We need to reboot nodes for e.g. updates of the kernel or quobyte. Currently we do this by hand, but this already doesn't scale. Just rebooting the nodes requires a full day of work with the number of nodes we have now. It is not an option to never reboot, since we need to keep our systems up to date with the latest security or performance improvements.
We are not able to reboot the entire cluster without any coordination. At least in the first step, we only allow rebooting one node at a time. There is already a solution by CoreOS called locksmith, that solves exactly this problem. But with a limitation that is not acceptable to us: It does not allow any constraints other than the number of nodes in reboot at the same time. Another limitation, it is also tightly coupled to CoreOS and its update engine.
We need to come up with our own solution.
We will create a cli tool and a systemd service rebootmgr (for now), which is designed to run on every node, every 5 Minutes. We need to take care, that only one instance is running at the time. We use consul to coordinate the reboot and to check the required services.
We have the following constraints:
- Don't reboot, if another reboot is currently in progress
- Never reboot a gateway/loadbalancer if there is only one
- Never reboot a controller if there are less than 3
- Never reboot a controller if
- the galera is not healthy
- zookeeper is not healthy
- cassandra-cluster is not healthy
- rabbitmq is not ok
- Never reboot a compute with running VMs
- Never reboot if "dkms status" is not ok
- Never reboot a compute/controller node when quobyte is not "green"
- Never reboot a node that is currently updating
Some of this is a larger task than the other one. E.g. we even don't want to reboot a controller if one galera service is not available, but the rest is. For compute nodes we need to talk to the OpenStack API to evacuate and disable the node. We may as well query virsh list for still running VMs, and do not proceed before the node is in fact empty.
We already register important services to the consul service discovery. We can reuse the check mechanism built into the service discovery, to get the health of the services.

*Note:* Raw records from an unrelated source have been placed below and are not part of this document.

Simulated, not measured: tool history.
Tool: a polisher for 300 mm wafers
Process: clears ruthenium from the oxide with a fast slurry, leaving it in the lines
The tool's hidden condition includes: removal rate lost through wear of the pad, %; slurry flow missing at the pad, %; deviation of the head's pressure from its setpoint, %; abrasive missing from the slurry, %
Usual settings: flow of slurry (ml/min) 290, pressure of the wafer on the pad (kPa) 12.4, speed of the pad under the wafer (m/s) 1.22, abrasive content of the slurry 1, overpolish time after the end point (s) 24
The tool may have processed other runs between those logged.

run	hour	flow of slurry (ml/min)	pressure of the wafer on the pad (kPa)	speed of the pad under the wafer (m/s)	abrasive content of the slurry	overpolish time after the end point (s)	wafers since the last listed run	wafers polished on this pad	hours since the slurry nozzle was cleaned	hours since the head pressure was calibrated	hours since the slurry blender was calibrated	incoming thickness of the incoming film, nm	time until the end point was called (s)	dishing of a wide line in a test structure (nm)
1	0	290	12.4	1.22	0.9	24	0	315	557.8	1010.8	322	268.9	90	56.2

The rebootmgr should reboot a node when either of the following is true
- the file
/var/run/reboot_required
exists - the consul key
/service/rebootmgr/<node>/reboot_required
exists - an operator runs
rebootmgr
on the commandline
Different kinds of nodes need different kinds of preparation before rebooting. For example on compute nodes, we need to talk to the OpenStack API to evacuate and disable the node. We may as well query virsh list for still running VMs, and do not proceed before the node is in fact empty. After the reboot we want to re-enable the node.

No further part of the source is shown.